The arrival of Douglas C-47B AJ-APT causes a sensation among the locals at the remote airstrip at Chitral on February 18, 1962. The aircraft was built at Douglas’s Oklahoma City factory with the USAAF serial 43-49607, but was delivered to the RAF in December 1944 to serve as Dakota IV KK177 in India with Nos 194 and 76 Sqns. It remained in India after the war, becoming AP-AEI with Orient Airways in 1949 before being transferred to PIA in March 1955 to become AP-AJT and named City of Rawalpindi.
The 20th Century meets the Middle Ages - the DC-3 is inspected by the local population at Chitral. Reportedly, the aircraft’s registration had been changed from AP-AEI to AP-AJT as the “I” in the former would have meant referring to it with the phonetic-alphabet word “India”, which the Pakistani authorities deemed unacceptable, relations between the two nations being very poor. The DC-3 ultimately went to Air Taxi of Iran as EP-AGZ in 1968 but was written off in a non-fatal take-off accident at Ahwaz in southern Iran in April 1970.
Chitralis greet the DC-3 after its landing at the remote valley airstrip. To provide perspective, the terrain in the background was virtually the same on the facing side of the valley.
One of the magnificent - and previously unpublished - photographs taken by John Stroud in Pakistan in February 1962.
A magnificent photograph of the majestic Hindu Kush taken as the DC-3 headed into the Chitral Valley from the Lawarai Pass.
John’s photograph taken from the cabin while the DC-3 threaded its way through the 12,100ft (3,690m) high Lawarai Pass shows how little margin for error there was during this crucial part of the flight. It was strictly enforced that the route, which took less than an hour to complete, could be flown only in fine weather conditions.
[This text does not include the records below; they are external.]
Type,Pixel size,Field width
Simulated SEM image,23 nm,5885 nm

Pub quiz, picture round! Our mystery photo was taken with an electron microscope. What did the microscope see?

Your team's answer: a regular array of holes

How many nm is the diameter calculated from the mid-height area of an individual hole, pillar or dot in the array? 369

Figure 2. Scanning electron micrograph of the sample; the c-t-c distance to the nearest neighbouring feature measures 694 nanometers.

Approaching the Lawarai Pass as seen from the cockpit of the DC-3. A minimum altitude of 12,500ft (3,800m) had to be reached before a crossing of the pass could be attempted. The crews always used oxygen for this part of the journey, although this was not necessary when the pressurised P-27 took over flying the route.
Although the route-proving flights to Chitral were undertaken by the DC-3, the latter had been replaced by the Fokker F-27 on the route by July 1962. “Airbus ” services in East Pakistan (now Bangladesh) continued to use the DC-3, however.